Ujjain: In Hinduism, every Amavasya or new moon day is significant. However, the Amavasya that falls in the month of Ashwin is considered the most auspicious. This is because this day is also known as Sarvapitri Amavasya and it marks the end of Pitru Paksha, a 15-day period dedicated to paying homage to the ancestors. This year 2023, Sarva Pitru Amavasya (Sarva Pitru Amavasya 2023) will be observed on 14 October and it will also coincide with the last solar eclipse of the year (Surya Grahan 2023). This raises a question in the minds of some devotees what is the best time to perform Shraddha, Pind Daan, and Tarpan rituals for their ancestors on this day? Let us find out the date and time of Sarvapitri Amavasya and its importance.
Date and Time
According to the Hindu calendar, the Amavasya tithi of Ashwin month’s Krishna Paksha will begin at 9.50 pm on 13th October and end at 11.24 pm on 14th October. On this day, the solar eclipse will occur from 8:34 p.m. to 2:25 p.m. This will be an annular solar eclipse, which means that the moon will cover only the sun’s center, leaving a ring of light visible around it. However, this eclipse will not be visible in India and hence there will be no Sutak period applicable here.

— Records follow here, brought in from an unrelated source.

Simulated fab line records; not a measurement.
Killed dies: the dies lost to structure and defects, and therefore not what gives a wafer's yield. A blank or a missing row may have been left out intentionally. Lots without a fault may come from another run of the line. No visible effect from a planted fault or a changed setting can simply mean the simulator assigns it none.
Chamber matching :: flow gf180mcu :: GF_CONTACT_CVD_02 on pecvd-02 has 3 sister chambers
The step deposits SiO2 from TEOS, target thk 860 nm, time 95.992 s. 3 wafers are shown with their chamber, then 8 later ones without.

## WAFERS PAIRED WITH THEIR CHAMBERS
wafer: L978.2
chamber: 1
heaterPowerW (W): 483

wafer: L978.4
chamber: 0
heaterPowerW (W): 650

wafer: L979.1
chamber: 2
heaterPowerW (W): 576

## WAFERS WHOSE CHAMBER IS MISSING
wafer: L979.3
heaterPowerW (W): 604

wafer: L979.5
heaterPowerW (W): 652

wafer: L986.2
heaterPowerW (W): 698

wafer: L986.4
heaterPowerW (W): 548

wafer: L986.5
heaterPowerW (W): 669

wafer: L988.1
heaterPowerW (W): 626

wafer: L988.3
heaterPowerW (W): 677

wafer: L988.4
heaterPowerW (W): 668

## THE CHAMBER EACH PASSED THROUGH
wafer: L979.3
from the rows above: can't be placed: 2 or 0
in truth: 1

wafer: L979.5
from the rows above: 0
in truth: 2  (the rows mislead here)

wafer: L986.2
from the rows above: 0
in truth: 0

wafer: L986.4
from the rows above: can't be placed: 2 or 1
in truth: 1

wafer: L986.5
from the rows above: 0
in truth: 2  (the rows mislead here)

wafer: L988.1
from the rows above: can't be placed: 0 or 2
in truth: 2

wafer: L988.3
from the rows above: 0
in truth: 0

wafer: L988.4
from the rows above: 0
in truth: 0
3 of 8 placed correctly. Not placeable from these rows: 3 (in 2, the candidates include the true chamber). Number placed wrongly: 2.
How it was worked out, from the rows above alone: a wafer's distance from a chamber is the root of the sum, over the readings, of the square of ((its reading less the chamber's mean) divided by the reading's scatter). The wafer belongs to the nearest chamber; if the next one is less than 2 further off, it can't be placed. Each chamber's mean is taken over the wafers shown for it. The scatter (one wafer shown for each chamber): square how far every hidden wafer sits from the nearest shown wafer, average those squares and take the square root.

It is believed that during Pitru Paksha, the souls of the ancestors descend from heaven and stay among their family members. During this time, their needs are fulfilled by offering Shraddha, a ritual of offering them food, water, and prayers. After this, on the day of Sarvapitri Amavasya, the ancestors are respectfully bid farewell and sent back to heaven. For their peace and liberation, it is considered essential to perform Shraddha, Pind Daan, and Tarpan rituals on the occasion of Sarva Pitru Amavasya. On this day, doing charity and reciting the seventh chapter of the Bhagavad Gita is also considered very beneficial.